Sunday, September 19, 2010

Cranberry Squash Bread

My obsession with baking and fall flavors continues...

Cranberry Squash Bread


• 1 cup + 3/4 cup of whole wheat flour
• 1.5 tsp baking soda
• 1/2 tsp baking powder
• 1/2 tsp sea salt
• 1/2 tsp cinnamon
• 1/4 tsp ground ginger
• 1/4 tsp nutmeg
• 1 tbsp Chia seeds
• 3 tbsp Sunflower Seeds
• 2 tbsp chopped almonds
• 2 tbsp craisins
• 1 Banana
• 1 cup butternut squash puree
• 2 tbsp coconut oil
• 3 tbsp olive oil
• 1/2 cup pure Canadian maple syrup (I use Medium/#2 grade)
• unsweetened coconut, for garnish

Preheat the oven to 350F. Take the dry ingredients (flour, baking soda, baking powder, sea salt, spices, chia seeds, nuts, and craisins) reserve about 1 tbsp of the sunflower seeds for topping. Mix well in a large bowl. In a medium sized bowl, add the wet ingredients (banana, squash, coconut oil, maple syrup, olive oil), reserving 1/2 of the banana for later. Mix very well.

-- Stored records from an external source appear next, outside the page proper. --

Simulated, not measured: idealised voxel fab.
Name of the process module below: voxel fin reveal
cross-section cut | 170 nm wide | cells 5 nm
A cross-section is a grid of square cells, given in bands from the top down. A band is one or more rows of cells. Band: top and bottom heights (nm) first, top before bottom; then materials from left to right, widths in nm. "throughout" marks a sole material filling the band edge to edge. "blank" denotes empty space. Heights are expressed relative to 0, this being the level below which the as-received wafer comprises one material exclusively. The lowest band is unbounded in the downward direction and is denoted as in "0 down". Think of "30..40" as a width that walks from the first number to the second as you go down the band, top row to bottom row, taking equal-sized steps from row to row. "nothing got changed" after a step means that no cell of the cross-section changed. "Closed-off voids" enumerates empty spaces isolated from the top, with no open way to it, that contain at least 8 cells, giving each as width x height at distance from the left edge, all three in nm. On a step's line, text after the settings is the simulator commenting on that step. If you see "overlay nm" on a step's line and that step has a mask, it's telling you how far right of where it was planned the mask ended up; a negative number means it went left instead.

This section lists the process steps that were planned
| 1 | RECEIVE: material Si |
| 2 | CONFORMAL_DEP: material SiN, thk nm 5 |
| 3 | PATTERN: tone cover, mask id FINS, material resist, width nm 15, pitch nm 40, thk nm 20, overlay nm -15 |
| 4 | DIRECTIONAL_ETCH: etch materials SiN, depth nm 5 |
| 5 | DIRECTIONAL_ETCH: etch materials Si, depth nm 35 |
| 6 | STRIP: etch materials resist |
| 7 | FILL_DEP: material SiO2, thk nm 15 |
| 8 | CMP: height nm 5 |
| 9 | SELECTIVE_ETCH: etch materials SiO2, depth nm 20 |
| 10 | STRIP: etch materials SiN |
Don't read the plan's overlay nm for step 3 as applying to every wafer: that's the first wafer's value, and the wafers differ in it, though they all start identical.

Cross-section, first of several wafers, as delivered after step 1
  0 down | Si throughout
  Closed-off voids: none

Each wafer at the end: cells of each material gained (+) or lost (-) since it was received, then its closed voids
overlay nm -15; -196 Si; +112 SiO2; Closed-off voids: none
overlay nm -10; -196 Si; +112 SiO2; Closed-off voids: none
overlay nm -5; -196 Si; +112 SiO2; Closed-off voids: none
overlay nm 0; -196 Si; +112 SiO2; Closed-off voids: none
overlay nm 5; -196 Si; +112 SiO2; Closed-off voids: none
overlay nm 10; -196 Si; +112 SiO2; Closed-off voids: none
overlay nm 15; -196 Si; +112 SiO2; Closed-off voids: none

Now take the banana you set aside and chop into 1/2 inch chunks. Stir into the wet ingredients. Add the wet to the dry ingredients. Pour the batter into a pre-greased loaf pan. Sprinkle with sunflower seeds and shredded coconut. Bake for approx. 45 minutes or until golden brown.

Sorry the finished product looks orangey...the light is awful in my apartment at night. Pictures just don't turn out well :(

But the bread did! With a lil' honey on top, or PB, or nutella, or butter...the options for toppings are limitless ;)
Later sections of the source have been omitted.